FEDERAL (Canadian OH&S News)
Failure to adequately review weather conditions for an intended flight route and incomplete navigation charts contributed to the death of two helicopter pilots who crashed into a radio telecommunications tower in 2010, concludes a report from the Transportation Safety Board of Canada (TSB).
On July 23, 2010, a helicopter operated by Essential Helicopters departed North Bay, Ontario for a flight to Kapuskasing, Ontario, says the report, released on January 31. During the flight, poor weather conditions were encountered and the helicopter collided with the 24-metre high steel tower near Elk Lake, striking the ground and fatally injuring the pilot and his passenger, another pilot from Essential Helicopters.
The TSB report notes that while the pilot requested current and forecasted routine weather reports for North Bay, Timmins and Kapuskasing, he did not seek weather information from other airports located near the flight route, such as those for the communities of Sudbury and Earlton.
“Had the pilot received all of the available weather information, it might have affected his decision to depart,” the report says, noting there was light rain and an overcast ceiling forecast for Earlton, near the crash location, around the time of the crash. “Due to the deteriorating weather conditions, the pilot flew the helicopter at a low altitude. Reduced visibility likely obscured the tower and reduced the available reaction time the pilot had to avoid the tower.”
The TSB also reports that GPS data did not indicate any sudden manoeuvring. “The velocity and course appeared constant, implying the pilot did not see the tower with enough time to react prior to impact, likely because the tower was obscured by the weather, or blended into the overcast conditions.”
The grey-coloured tower was located on top of a hill, but “did not meet the height requirements to be lighted or marked, or meet the [91-metre] mark to be deemed a significant hazard.” (The Canadian Aviation Regulations recommend that any obstruction greater than 300 feet or one that is assessed as a likely hazard to aviation safety be marked and/or lighted).
Another point of note is that the tower in question – owned by the Ontario Ministry of Natural Resources and leased to a logging company – has never been depicted on the visual navigation charts (VNC) used, going back as far as 1985.
Furthermore, the database from NAV CANADA, the country’s civil air navigation services provider, has no data to suggest that the forest fire detection tower or any other obstacle existed at that location.
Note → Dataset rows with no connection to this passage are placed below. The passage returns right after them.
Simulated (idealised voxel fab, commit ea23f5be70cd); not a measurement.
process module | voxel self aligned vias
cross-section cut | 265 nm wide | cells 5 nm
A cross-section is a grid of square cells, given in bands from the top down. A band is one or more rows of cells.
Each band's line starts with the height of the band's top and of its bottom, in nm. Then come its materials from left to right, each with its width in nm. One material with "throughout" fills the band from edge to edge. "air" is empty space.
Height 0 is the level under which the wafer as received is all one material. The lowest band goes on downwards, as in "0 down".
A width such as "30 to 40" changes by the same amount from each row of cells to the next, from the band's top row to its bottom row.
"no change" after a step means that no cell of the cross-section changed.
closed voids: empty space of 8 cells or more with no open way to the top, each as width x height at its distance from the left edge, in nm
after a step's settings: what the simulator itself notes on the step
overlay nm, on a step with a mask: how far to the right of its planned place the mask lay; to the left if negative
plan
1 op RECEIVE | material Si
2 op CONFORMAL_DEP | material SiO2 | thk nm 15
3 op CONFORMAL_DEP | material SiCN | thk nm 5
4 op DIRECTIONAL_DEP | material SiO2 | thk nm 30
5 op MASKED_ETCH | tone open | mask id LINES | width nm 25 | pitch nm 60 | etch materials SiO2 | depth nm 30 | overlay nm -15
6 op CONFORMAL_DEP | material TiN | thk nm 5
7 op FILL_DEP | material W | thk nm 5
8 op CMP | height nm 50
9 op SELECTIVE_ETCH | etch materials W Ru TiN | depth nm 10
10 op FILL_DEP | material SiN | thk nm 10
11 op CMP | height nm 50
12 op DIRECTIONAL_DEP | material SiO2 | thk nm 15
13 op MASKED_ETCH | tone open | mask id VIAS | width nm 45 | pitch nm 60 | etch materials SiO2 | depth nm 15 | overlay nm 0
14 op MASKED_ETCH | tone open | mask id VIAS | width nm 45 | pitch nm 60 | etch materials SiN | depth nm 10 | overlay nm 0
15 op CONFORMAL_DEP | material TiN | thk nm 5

Charts do not include smaller obstacles
The TSB report says that NAV CANADA maintains that the 1:500,000 scale of the VNC does not allow for the inclusion of smaller obstacles, such as these fire towers, as the number of obstacles would obscure the readability of the chart over large areas.
The safety board says that the pilot had deviated from the intended flight path and reduced the helicopter’s speed, likely due to higher terrain and weather conditions. He was likely navigating using VNCs or GPS, the TSB concludes.
But because the tower was not depicted on the VNC or GPS, the pilot was not likely aware that it existed. In addition, the GPS database was not updated, meaning there was a risk that even known obstructions would not have been displayed.